As for floating the heaters, it really depends on the capacitive coupling between the heating wires and the cathode. As one cathode is grounded and the other is at very low impedance to mains frequency, it shouldn't really matter whether you ground the heater supply or not. For safety, I would either ground one side directly or through a resistor (~10K) just to prevent any high voltages from the transformer leakage building up on the heater supply. The "humdinger" or similar circuits are a good idea on sensitive audio pre-amps but not really essential for RF applications.

If this isn't a tried an tested circuit, I would be careful about the current allowed to flow into the anodes, there is no bias on either triode so if it doesn't oscillate for any reason, the current will be very high.

Brian.

The way with the two transformers has to do only with transformer availability. Obtaining 6.3v transformers from any electronics shop is easy and cheap. But custom made HV transformers are not found nowadays easily in local electronics shops.
I will try the humdinger only if I see significant hum. after all this is a longwave TX and hes it has been tested on an old magazine article of popular electronics. The tube is the ecc82 (12au7). However I cannot be sure that it will oscillate untill I build it!

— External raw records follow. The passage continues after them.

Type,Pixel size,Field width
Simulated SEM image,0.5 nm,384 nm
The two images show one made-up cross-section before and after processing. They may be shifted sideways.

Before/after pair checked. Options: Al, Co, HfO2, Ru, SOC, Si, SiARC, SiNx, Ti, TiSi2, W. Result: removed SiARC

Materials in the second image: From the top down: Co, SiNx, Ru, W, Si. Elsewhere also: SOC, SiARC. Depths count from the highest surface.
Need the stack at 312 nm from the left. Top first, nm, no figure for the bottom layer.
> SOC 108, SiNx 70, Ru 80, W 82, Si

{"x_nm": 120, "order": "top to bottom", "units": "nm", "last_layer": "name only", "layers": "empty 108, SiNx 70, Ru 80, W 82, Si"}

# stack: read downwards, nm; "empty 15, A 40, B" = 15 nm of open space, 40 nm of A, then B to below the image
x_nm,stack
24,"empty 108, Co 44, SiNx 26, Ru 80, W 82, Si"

By the way the oscillator section anode choke is specified as 10mH.
I am thinking of using the FT50-75 (longwave TX) because it is easier to find than an old 10mH choke.

The FT50-75 must have 60 turns for 10mH and the max wire size is 0.36mm or #28AWG. It is specified from about 500KHz and up as a choke, but it may work at 160KHz as well without problems.

The 12au7 draws 10mA at 250v, so I guess the 0.36mm wire should be fine.

Do you really think I can use this core in such high voltages?
If so, it will make things easy for me and as a bonus the winding capacitance should be kept quite low with only 60 turns, that barely touch at the outside perimeter of the core.
 

The choke should be fine, all it has to do is present a high impedance at the oscillation frequency so you can probably put more turns on it to make it work better. The wire and it's resistance isn't the issue, what concerned me was what would happen if it didn't oscillate for some reason. The 12AU7 may be specified to work at 250V and 10mA in normal operation but then there would normally be a negative voltage on the control grid (actually 0V on the grid but some positive voltage on the cathode). In that schematic, both triodes are run without grid bias or any cathode resistors so the current could go much higher. The oscillation in the first triode will limit it's current by developing a negative grid voltage (positive half cycles will be conducted from the grid to cathode as though it was a diode) and the signal reaching the second triode will similarly be rectified to produce a negative grid voltage. If the oscillation stopped the grid bias would be zero and they would both conduct as hard as they could!

Brian.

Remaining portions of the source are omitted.